If you are going to roll-your-own solution, start with retro and build from there. Retro is the most important part of the process. There's a reason it's the only explicit activity mentioned in the manifesto. As long as you keep reflecting on past performance and continually try to improve you'll probably end up with a good process.



Retro is one of the worst parts about agile IMHO.

It encourages everyone to ignore/bottle up issues until the magical retro day where everyone can spend a couple of hours venting their frustration. At which point nothing gets done and the process repeats. Project issues should be resolved immediately, directly with the people responsible and with actionable outcomes. Not during a glorified weekly/fortnightly 'meeting'.

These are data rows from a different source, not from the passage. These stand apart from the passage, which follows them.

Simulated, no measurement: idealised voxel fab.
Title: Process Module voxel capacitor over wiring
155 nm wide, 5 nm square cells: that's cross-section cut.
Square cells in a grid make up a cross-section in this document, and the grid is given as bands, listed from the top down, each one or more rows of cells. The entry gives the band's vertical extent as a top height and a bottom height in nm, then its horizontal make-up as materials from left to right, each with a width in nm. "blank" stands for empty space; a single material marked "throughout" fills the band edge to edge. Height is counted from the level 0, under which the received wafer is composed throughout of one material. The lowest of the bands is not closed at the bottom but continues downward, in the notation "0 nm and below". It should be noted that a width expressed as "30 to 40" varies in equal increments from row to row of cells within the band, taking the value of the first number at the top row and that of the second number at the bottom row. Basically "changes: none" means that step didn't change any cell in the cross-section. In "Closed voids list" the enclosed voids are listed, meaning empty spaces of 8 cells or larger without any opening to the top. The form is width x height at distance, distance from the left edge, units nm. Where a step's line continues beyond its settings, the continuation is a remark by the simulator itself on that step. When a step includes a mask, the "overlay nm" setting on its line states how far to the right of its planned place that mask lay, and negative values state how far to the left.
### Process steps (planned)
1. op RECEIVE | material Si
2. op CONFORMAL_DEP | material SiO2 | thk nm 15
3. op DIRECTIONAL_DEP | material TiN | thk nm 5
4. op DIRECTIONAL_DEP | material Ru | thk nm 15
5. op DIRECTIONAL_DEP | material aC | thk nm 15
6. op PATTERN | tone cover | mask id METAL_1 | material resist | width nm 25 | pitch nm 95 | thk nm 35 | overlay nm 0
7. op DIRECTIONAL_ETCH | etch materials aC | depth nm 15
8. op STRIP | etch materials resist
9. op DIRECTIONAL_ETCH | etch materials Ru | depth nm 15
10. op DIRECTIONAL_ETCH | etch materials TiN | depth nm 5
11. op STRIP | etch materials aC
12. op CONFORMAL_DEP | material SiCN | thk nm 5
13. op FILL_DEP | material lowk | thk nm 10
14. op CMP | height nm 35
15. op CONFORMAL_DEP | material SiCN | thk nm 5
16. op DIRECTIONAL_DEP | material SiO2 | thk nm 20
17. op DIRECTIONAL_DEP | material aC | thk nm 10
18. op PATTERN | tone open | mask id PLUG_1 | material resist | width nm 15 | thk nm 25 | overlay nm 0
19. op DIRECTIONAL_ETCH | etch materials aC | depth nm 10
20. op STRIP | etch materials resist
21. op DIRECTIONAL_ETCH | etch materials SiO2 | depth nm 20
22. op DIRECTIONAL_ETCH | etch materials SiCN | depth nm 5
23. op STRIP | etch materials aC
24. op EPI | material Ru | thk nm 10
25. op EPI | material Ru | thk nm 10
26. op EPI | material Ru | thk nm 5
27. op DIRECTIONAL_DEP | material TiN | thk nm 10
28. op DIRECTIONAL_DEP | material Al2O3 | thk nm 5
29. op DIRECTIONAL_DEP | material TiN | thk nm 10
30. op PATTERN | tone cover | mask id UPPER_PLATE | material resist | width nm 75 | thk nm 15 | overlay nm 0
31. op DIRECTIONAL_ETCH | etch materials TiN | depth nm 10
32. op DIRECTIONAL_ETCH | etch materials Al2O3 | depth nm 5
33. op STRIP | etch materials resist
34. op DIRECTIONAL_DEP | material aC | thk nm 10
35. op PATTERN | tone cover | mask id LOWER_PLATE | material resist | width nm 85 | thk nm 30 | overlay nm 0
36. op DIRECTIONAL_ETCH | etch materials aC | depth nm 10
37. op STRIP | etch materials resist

It encourages everyone to ignore/bottle up issues until the magical retro day where everyone can spend a couple of hours venting their frustration. At which point nothing gets done and the process repeats. Project issues should be resolved immediately, directly with the people responsible and with actionable outcomes. Not during a glorified weekly/fortnightly 'meeting'.

If that's what happening then the retros are being terribly run. Especially if you're not coming away with an actionable outcome.

If you can deal with it immediately - you deal with it immediately. Nothing in any agile process says you should save it up for the retro. Many quite forcefully say the opposite.

The retro is for helping you spot larger scale issues or systematic problems that you miss / don't have the room to address in the day-to-day project.

(For example, we ran one last Friday where it was pointed that I'd been a bottleneck on several different tasks. I'd not been bright enough to spot that myself. Since the bottlenecks were with different folk nobody had spotted it at the time. Bring everybody together and - boom - problem identified and some options for solutions spotted. No angst or venting involved. There was cake though ;-)


"At regular intervals, the team reflects on how to become more effective, then tunes and adjusts its behavior accordingly."

That's what I mean by retro. Two parts: self-reflection, and change of behavior.

Sounds like your problem with retro is that behavior isn't changing. Maybe it's management stopping things from changing, or teammates who refuse to go along with what the team wants. A team that won't change won't get better.